I wasn’t starving much, at the time of this picture.  That’s me with my AAU basketball team, and we were competing in the AAU National Championship in Utah.  I had to eat to keep up with those ladies.  I was in pretty peak condition, playing two games a week and practicing all the time, but still.

I ate, and so I felt fat.

The Body Image Project has changed a lot about how I see myself.  I have broken my parts down, taken my body apart and examined it piece by piece, then put it back together.  It has been hard.

As I considered wrapping up this project, it made sense to me that the conclusion of the project should be something total.  A sum of the parts.  A final tribute to what I’ve worked for, to body acceptance in and of itself.

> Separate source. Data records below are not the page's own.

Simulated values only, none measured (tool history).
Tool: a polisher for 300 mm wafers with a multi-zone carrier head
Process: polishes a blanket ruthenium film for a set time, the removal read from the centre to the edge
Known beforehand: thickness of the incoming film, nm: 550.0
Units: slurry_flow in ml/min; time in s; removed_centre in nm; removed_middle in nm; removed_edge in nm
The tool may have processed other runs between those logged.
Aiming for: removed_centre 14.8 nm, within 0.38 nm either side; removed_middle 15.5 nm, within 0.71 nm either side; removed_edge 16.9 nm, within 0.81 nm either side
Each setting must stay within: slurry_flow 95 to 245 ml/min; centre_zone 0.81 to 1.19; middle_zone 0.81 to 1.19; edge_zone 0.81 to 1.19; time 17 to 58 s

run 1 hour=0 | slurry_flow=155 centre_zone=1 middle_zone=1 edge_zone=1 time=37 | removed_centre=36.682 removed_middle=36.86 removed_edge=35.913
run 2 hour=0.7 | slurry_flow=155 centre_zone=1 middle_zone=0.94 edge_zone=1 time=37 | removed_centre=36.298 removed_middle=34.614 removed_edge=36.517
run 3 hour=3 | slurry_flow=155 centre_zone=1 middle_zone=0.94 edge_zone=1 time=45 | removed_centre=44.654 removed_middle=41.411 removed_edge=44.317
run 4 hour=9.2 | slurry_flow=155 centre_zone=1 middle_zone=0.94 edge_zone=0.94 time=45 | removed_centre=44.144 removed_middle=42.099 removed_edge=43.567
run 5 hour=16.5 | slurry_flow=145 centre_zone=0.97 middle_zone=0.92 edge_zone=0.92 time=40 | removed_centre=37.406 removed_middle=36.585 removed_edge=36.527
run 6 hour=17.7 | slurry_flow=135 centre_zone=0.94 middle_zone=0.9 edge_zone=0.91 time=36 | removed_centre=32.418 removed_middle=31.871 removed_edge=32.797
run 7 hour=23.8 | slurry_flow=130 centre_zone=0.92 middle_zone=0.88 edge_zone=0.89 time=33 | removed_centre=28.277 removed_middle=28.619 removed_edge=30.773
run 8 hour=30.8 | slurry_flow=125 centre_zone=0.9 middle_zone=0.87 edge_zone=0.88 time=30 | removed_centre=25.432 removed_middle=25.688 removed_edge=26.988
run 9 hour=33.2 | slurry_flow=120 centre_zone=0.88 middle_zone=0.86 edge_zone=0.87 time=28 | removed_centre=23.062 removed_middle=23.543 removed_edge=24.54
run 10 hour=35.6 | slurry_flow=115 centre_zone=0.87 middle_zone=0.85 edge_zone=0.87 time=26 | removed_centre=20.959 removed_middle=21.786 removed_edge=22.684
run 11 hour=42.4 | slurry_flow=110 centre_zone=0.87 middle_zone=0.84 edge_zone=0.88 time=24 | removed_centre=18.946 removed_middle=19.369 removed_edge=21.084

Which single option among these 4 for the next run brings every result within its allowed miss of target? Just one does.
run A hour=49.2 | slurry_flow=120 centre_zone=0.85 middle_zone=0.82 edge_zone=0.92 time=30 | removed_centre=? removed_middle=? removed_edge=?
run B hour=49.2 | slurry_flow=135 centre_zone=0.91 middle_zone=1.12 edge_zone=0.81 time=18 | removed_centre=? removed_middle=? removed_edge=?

“I know, write a post about your body as a whole, and why you like it.”

And you know what?

My response was, “Oh yeah, good idea.”

…boy.  If I wasn’t sure before whether or not the project changed me, that solidified it.

I’ve changed.

To give you an example of how much I’ve changed, take a look at this group of photos.

progress

At the time of the last photo, July 2014, I felt fat.  I felt better, because I had worked hard to lose a bit of weight, and because the weight I lost was lost in the right way, but still.  I felt fat.

The victory in that last image was not the size of the pants I wore or the number on the scale, but the way I got those things. I did not starve for that last picture.  I had not purged for that last picture.  I ate about 1800 calories a day for six weeks straight, and for an ana-mia that is a huge fucking deal.  The victory in that picture was not the size, but how I got to the size.

STILL.  I felt fat.

No victory in the world exists big enough to erase that feeling.

As I assembled those photos to display my progress, I wanted to hide the third and forth images.  I did not want to share them.  I did not want to SHOW them.  I wanted those pictures to disappear, because I wanted that version of myself to disappear.

At the time I assembled that photo collage, I hated the fat versions of myself.

Today?

I honestly do not give even one rat’s ass about the way I look, in ANY of those photos.

Before, when I looked at those photos, I saw flaws.  JUST flaws.

First picture?  Lack of abs.  Lame.  No kids yet, still no six pack.

Second picture, “back of arm roll.”  Yes, pregnant, but arm roll?  Unless you’re carrying the baby in your armpit, there should be no arm roll.

Third picture.  “Oh, I didn’t know they made prison stripes in size “elephant.”  Good to know.”

Forth picture, holy hell.  A bikini?  You’re 37.  And huge.  Just no.

And the fifth picture, “Better, but how about sucking in that lower pooch?  Why didn’t your diet get rid of that, too?”

Now?

Nothing.

When I look at my entire self, I see ability.  And power.  I see a body that takes me where I want to go, no matter what I ask of it.  I see a body that grew human beings and fed them for two years each.  I see arms that old, hands that heal and sooth, legs that carry me through.  I do not see age.  I do not see weight.  I do not see physical flaws or potential perfection, error or accomplishment.

When I look at my body, I see ME.

Character.  Quality.  Strength.  Love.  Hope.  Life.

Me.

When you look at you, what do you see?

At the start of The Body Image Project, I suggested to you that you engage in one of your own.  TAKE PICTURES.  Look at the pictures.  See your face and body and self from the outside, resist the urge to hide and look away, then look some more.

KEEP LOOKING.

Mostly, if you gain nothing else from reading about this project, please remember the one thing I failed to realize for most of my life…

the parts of you that determine your worth are beyond measure (so if you can measure what you think is important, it isn’t important at all).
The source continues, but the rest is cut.